An auxiliary file coords is required. UNRES must be the last OPTIM directive in the
odata file. The remaining content of odata consists of UNRES keywords and
setup information.
- UPDATES mupdate1 mupdate2 mupdate3 mupdate4:
specifies the number of updates in the LBFGS routine before
resetting.
mupdate1 is used for energy minimisation,
mupdate2 is currently ignored by mind,
mupdate3 is used in Rayleigh-Ritz eigenvalue calculations, and
mupdate4 is used in NEB and DNEB optimisation.
mupdate5 is used in string method optimisation.
The default value is 4 for all five parameters.
- USEDIAG n: allows different approximations to be used for the
eigenvalue in a Rayleigh-Ritz BFGSTS calculation. n = 1 specifies the
second order central differences method.
n = 2 is the same accuracy, but uses a formula that minimises the rounding
error, which may work better for numerically large values of the energy and
is the default behaviour. n = 3 specifies the first order forward finite
differences method which is less accurate, but requires one fewer potential
call per iteration.
- USEEV n : specifies the number of non-zero (lowest) eigenvalues and
eigenvectors to be calculated by LAPACK routine DSYEVR in efol.f,
bfgsts.f or hybridmin.f.
If this value is not specified than full diagonalisation is performed in
efol.f using LAPACK routine DSYEV, while the default is a single
eigenvalue/eigenvector for bfgsts.f and hybridmin.f.

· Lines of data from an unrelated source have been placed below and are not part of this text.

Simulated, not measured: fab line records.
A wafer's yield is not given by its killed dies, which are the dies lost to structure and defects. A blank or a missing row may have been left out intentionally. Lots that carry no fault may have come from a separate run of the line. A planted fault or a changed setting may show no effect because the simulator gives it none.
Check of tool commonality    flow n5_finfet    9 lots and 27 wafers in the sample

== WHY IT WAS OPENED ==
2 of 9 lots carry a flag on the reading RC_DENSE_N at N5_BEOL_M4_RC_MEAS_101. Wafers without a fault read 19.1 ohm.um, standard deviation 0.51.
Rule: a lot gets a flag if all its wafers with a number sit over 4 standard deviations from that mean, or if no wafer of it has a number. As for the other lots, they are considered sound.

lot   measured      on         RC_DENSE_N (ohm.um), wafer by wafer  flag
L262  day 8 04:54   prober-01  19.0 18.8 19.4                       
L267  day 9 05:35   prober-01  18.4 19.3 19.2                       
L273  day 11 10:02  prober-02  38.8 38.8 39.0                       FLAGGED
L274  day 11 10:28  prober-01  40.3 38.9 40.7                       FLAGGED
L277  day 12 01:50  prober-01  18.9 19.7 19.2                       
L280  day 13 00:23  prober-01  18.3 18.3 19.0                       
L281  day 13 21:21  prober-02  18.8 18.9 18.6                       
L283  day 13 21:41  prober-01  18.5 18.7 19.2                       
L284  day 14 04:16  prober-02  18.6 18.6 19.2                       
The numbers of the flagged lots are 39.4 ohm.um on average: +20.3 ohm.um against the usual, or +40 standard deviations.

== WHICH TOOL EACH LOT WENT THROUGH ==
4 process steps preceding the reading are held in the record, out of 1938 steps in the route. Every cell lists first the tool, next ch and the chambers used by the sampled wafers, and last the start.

- VALUES n: prints the Hessian eigenvalues every n steps.
The default is n=20.
- VARIABLES: optimises a general function (which must be specified in
potential. The initial values of the variables are read one per line after the POINTS
keyword in odata.
- VARSTEPOPT: Allows instanton optimization with a variable step size distributino of the beads as described in [36].
- VASP vaspjob: tells OPTIM to use the VASP
executable to calculate energies and gradients.
The string vaspjob specifies the run command for VASP, for example on CSD3:
VASP 'mpirun -ppn 16 -np 16 /home/bk393/APPS/vasp.5.4.4/with-VTST/bin/vasp_std > vasp.out'
Coordinates from POSCAR file are overwritten
from start file if present. Format of finish file is now just the usual coordinates
list, not POSCAR. These coordinates must be Cartesian or fractional, consistent with POSCAR.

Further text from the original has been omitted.